The colour coating line commissioned at MMK last July is keeping up with the production programme, the MMK Information and Public Relations Administration reports.
The line started commercial production in early August. The equipment's hot trials were combined with filling specific customers' orders and shipment of first lots of finished goods. After two weeks of steady operation the line was shut down for scheduled 3-days' preventive maintenance and then resumed operation. The original production target of 3,000 tons set for August was adjusted upwards and totaled 6,000 of colour coated material. In September the line is already expected to produce 15,000 tons, and starting from October it will reach the design capacity of 17,000 – 18,000 tons. This, to a large extent, will become possible thanks to increased coating speed. If a short while ago it did not exceed 60 m per minute, now it has topped 100 meters.

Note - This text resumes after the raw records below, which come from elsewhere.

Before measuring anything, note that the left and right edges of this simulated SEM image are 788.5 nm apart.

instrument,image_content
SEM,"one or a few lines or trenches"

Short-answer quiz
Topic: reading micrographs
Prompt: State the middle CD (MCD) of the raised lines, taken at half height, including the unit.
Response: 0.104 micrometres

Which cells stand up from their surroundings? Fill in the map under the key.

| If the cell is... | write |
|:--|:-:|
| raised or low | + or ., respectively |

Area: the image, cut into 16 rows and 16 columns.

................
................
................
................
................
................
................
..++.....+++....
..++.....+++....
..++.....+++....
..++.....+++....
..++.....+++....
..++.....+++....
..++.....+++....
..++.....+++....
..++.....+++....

The August trials programme provided for coating tests of the entire product range, i.e., galvanized and black strip 0.2 – 1.2 mm thick, and achieving the maximum coating speed of 140 m/min.
The line has already been tested for various coating colours, such as bright blue, brown and wine red, with products shipped to customers. Now the process engineers are tackling the hardest colour to produce, the signal white, which requires an impeccable selection of tint gradations.
Foreign specialists are taking an active part in bringing the line up to design capacity, in particular, representatives of the Austrian company VAI, the supplier of the equipment. They are currently engaged in the fine tuning of the painting units. Specialists of some UK and Belgian firms are assisting MMK's process engineers in learning to use a machine for grinding polyurethane rolls and adjusting the operation of drying ovens.
In addition to rigorous product quality control MMK's experts pay much attention to feedback from customers. The first shipments of colour coated strip went to customers in Chelyabinsk, Samara, Izhevsk, Moscow, Yekaterinburg accompanied by teams of engineers from MMK's Central Quality Laboratory and the Quality Control and Acceptance Department. Thus, the process of learning how to make the best use of the line equipment involves not only the equipment suppliers, but also the consumers of the finished product.